For the most part, people just have to be mindful of others on the floor and adhere to the line of dance, for then good floor craft develops instinctively. It helps to keep in mind that most often it is one’s female partner that gets hurt in a collision.


The Etiquette


The following is a summary of good tango etiquette, some of which relates to the abovementioned customs, while the rest is some other desirable behavior (or the abstinence from some undesirable behavior) which may not be immediately obvious.

-         Respect the line of dance, do your best not to bump into others; if a collision happens, assume it is your fault for not having evaded the collision.

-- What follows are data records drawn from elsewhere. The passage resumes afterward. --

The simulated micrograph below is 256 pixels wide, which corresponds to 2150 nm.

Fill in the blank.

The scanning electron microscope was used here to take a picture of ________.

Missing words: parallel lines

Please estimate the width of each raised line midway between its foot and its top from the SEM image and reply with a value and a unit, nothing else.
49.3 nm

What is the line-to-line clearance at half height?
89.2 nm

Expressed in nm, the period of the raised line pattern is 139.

-         Complete the tanda with the same person, unless you seriously dislike dancing with them. If someone stops dancing with me in the middle of a tanda, I assume that it was a bad experience for her, and probably will not dare ask her to dance again in the near future. Saying “thank you” at the end of a dance is usually a signal that you want to stop dancing, whether it is at the end of a tanda or, if needs be, in the middle of it. It is customary to thank each other at the end of a tanda, but not after each song – that will be misinterpreted by many.

-         It is customary for the man to accompany the woman back to her seat after the end of the tanda. This is done both for her safety while walking through the crowd, as well as due to the fact that some women get disoriented during the dance and can have a hard time finding their seat.

-         It is important to dress neatly, since one often dances in a close embrace with a stranger. For a man, it is preferable to wear a jacket, so as to provide an additional respectful layer between the bodies. Careful attention to personal hygiene is important for the same reason.

-         Talking while dancing is very disruptive to the dancing, not just of one’s partner, but of everyone around. Above all else, it distracts one from the music. In Buenos Aires, there is a custom to rest for up to about 30 seconds at the beginning of each song and possibly talk at that time. But as soon as the embrace is formed, there is no more talking. It is also very desirable for the people who are not dancing not to talk louder than the music or to sing along with it – it obviously interferes with the dancers’ enjoyment and concentration, yet some people do not seem to know it.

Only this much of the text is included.